Remember: You are a Credit Provider

Work + Invoice = Credit

Since you are offering them a credit service, you should consider running a credit check on the customer before you start work if the bill is going to be high. This will show you whether the company/person you are about to do work for is in trouble. It can also help avoid lots of problems later on. You can usually run credit checks online for next-to-nothing.

Give Invoices a Due Date

One mistake many home businesses make is to send invoices that have a fancy layout that states how much the customer owes but does not contain any direct instruction as to when the invoice is due. The result? The customer decides your invoice goes to the back of the pile with the other unimportant bills.

To avoid this, give your invoices a due date. Set the due date two or three weeks from the date of the invoice. Make sure you highlight it. People will see your deadline and realize you mean business. Your invoice is now in the dated pile with the real bills, and you will get your payment sooner rather than later. If you do not, a follow-up phone call referring to the late payment will usually do the trick. Almost no one refuses to pay if you confront him/her directly, but they will if they think they can get away with it.

Some places might even let you charge interest or fees on money you are owed by simply putting a due date on the invoice. Check your local laws.

You Could Try Debt Factoring

This is when you sell your invoices to a third party who specializes in administration and collection. They give you the money for the invoice up front instead of you having to wait for the customer to pay.

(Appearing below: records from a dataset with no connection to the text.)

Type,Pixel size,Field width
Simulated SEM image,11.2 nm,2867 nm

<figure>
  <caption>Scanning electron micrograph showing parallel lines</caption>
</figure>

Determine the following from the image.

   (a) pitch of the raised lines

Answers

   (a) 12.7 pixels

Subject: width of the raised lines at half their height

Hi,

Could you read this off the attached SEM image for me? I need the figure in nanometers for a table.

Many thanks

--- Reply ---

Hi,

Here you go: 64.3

If you try this approach, just remember that the company is going to charge a percentage for the invoice they are paying and they are probably not treating your customers as you would treat them. It might be best to only sell invoices to debt factoring companies when the customer has not paid by the due date, letting the company act more like a collection agency.

Collection Agencies

You should always talk to the customer before you take this route. If they are not paying, chances are there is a reason. You might be about to force them out of business. On the other hand, they might just be forgetful. In any event, be certain the customer knows you are speaking with a collection agency. This might make them decide to make payment arrangements of some kind.
If your last resort is to sell the debt to a collection agency, it will cost you about 10% of the debt. The collection agency will try everything to intimidate your customer into paying, ultimately taking them to court if necessary. Make sure you check out the agency beforehand; you do not want them to be doing anything illegal.

Be Prepared to Settle.

At some time or another, you might end up being owed money by a business that is in financial trouble. You are just one in a long list of creditors, as everything falls down around them. In this situation, you need to be prepared to settle with them for less than the original invoice or risk getting nothing. It is a bad situation, but it is better to give them a break and get some money than pushing them further into bankruptcy and getting nothing.